Wednesday, September 12, 2012

The Carriage Return


Why is it that training is the last item considered in planning for change, and the first item to be scrapped when the budget gets tight?

Change drives  progress – and when we change, we need to learn how to use the new tool or features to achieve better results, greater speed, or use less resources. However, we often breeze through any training with a 'yeah, yeah, yeah' attitude and get little of use or recall.

As a boy, I was given a hammer and immediately set about making nails in the shape of a number 7. It's a hammer – how much training could you need? A carpenter showed me how to start and finish pounding a nail and I was then building wooden things.

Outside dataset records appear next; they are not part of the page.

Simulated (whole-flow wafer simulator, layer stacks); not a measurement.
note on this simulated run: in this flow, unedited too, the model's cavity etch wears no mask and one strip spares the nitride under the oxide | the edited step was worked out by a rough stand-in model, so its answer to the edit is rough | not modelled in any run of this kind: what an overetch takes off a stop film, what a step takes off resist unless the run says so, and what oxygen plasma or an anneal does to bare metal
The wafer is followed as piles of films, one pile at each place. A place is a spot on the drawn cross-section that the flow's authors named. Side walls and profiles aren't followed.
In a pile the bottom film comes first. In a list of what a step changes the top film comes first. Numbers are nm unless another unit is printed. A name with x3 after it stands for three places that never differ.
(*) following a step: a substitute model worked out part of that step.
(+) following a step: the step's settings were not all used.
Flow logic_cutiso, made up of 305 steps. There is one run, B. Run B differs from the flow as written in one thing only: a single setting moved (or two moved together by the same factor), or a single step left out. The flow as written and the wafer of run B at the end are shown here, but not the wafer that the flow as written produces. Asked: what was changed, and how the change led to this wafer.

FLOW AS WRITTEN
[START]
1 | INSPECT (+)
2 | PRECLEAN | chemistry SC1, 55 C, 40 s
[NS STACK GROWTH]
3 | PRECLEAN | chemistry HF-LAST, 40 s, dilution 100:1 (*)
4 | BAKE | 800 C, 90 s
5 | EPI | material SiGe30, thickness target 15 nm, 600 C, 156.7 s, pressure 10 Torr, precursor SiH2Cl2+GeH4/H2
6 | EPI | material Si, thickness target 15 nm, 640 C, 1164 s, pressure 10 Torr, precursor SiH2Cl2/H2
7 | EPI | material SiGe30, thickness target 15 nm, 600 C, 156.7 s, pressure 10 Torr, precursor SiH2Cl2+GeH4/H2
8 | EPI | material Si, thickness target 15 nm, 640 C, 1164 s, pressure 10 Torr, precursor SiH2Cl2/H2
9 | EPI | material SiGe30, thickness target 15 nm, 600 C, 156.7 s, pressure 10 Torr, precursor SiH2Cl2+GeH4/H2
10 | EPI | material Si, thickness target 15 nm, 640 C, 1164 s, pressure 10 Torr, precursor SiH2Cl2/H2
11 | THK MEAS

When the personal computer came into the office, and the IBM Selectric was moved behind the desk, secretaries would create documents with hard returns at the end of the line – just like with the Selectric: type, type, type, type, clunk. The training consisted of reading a manual with the first 50 pages devoted to installing the software and the last 50 pages listing commands (it was a DOS program back then). The secretaries would learn how to create documents, letters, and notes – but insisted on using the Selectric for envelopes and labels.

When a new procedure is introduced in a team, typical training consist of documentation of the procedure and a walk-through of a simple example. Rarely are the training materials created by someone familiar with the actual work being done and users find it difficult to visualize how the new procedure fits with the old way of doing things. Therefore the users come up with their own interpretations and work-arounds.

A quick look at the hammer and PC examples illustrate there is a cost to inadequate training – nails and wood are sacrificed to bent nails and hammer-head scars; editing the PC documents requires considerable time and effort: adding or removing a word means changing the entire document because of the carriage returns on each line.

Successful training is best done hands-on by the user with a meaningful project, followed by practice. A useful help resource is an on-line user forum supplemented by a subject matter expert. Continuing use completes the training.

If we do not provide sufficient training the users make up how to operate the software in ways that are limited and inefficient, reducing its effectiveness and expected productivity gains.

Want to rely on the informal 'expert' or invest in a trained and experienced team?

1 comment:

  1. Training has to be a constant. It's not just for installation. It is for spreading best practices, sharpening processes, and dropping processes that are no longer effective.

    Training technology needs to be cutting edge, too. Not necessarily adopting the "new thing," but iterating innovation. If you don't have a way to catch and communicate improvements, you've cast the activity adrift.